Just before Christmas, I received a package from The Ooze for review. Of course, like most wives and mothers, I had plenty of reading time because it was the holidays.
It looked like a good package:
Shameless Jane – a CD – I wanted a new CD to listen to in my van.
Eve – a novel – Great, I like fiction.
Parabola – I love reading other people’s thoughts about the kingdom.
I set aside the McLaren trilogy that I was enjoying in order to review them.
Shameless Jane, A CD by Teel Montague Cook
An honest and lyrical folk album, by artist Teel Montague, a single mother of teenagers and an artist.
The first thing I did was grab the CD for the player in my van. I am not qualified to review the musicianship. Folksy, quirky acoustic music really isn’t a style that I enjoy. “Girl-with-guitar” solos always remind me of Phoebe from Friends. I played it for my teens during our family Christmas trip. It wasn’t their thing either. But musical taste is subjective. You can hear a few of the tracks for yourself on Teel’s myspace page. It might be just your cup of tea. For a more positive review, read this by Pat Loughery.
Eve, A Novel by Elissa Elliott
Elissa Elliot’s lyrical re-telling of the first story is a complex, multi-perspective glimpse into the lives of Adam and Eve spanning from Creation to the murder of Abel. A picture of Eve as wife and mother, nomad, sometime idol-worshipper, abandoned one, and more often than not, mourner.
I typically read a novel in a day or two. Once the story draws me in, I quickly read to the end. That just didn’t happen for me with this book. The writing itself is good. Elissa employs beautiful phrasing, but the story never became compelling to me.
I was most disappointed in the portrayal of Elohim. The absence and distance of Elohim in the lives of Adam and Eve created a story with little hope or redemption. It is a hard look at life after the fall. As a mirror of human nature, I found it unflattering and harsh. Maybe it is an honest portrait of humanity, but it is dark and heavy.
It is likely that most criticism of this book will be about theological issues. Did Adam and Eve have sex in the garden? Were there other people on earth during Adam and Eve’s generation? Was the garden perfect? What was Adam and Eve’s relationship like? Their daily lives? Their children? What led to the murder of Abel?
The author brings up almost every imaginable question surrounding the story of Adam, Eve, their children, and their life both in and out of the Garden. In that regard, the book is provocative in stirring thoughts and questions about the lives of Adam and Eve and pushing their story outside the realm of a simplistic Sunday School story.

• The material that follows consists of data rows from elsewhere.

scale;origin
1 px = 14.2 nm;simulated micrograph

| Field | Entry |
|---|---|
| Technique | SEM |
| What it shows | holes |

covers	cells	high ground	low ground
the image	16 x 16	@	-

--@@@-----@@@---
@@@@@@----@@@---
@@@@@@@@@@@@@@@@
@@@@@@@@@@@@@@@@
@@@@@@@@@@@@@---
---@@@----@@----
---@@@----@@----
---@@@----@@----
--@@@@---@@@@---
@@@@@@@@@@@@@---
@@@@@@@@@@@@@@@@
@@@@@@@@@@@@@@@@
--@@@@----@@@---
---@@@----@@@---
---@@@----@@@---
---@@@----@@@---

You can visit Elissa Elliott’s blog here.
Parabola, A Book by Kelly Deppen
If you are looking for a way to enter the eleventh dimension, then this is the book for you. In the eleventh chapter, the author mentions the concept of the eleventh dimension in quantum physics. She then attempts to draw connections to the spiritual realm. Coincidentally, eleven is the number of the prophetic, Jesus spoke eleven parables, and He appeared eleven times between His resurrection and ascension.
The Eleventh Dimension is a prophetic time…At this critical juncture, we must be prophetic people…There is an invitation open to each of us to ‘come up here’ into the heavenly realm and into the eleventh dimension to receive revelation of heaven…
You can visit the website of Kelly’s prophetic revelatory ministry here.
I received an email touting this package as representative of female creativity in the emerging conversation – a CD, a novel, and a charismatic book that would not by any stretch be considered emerging. That really bothers me.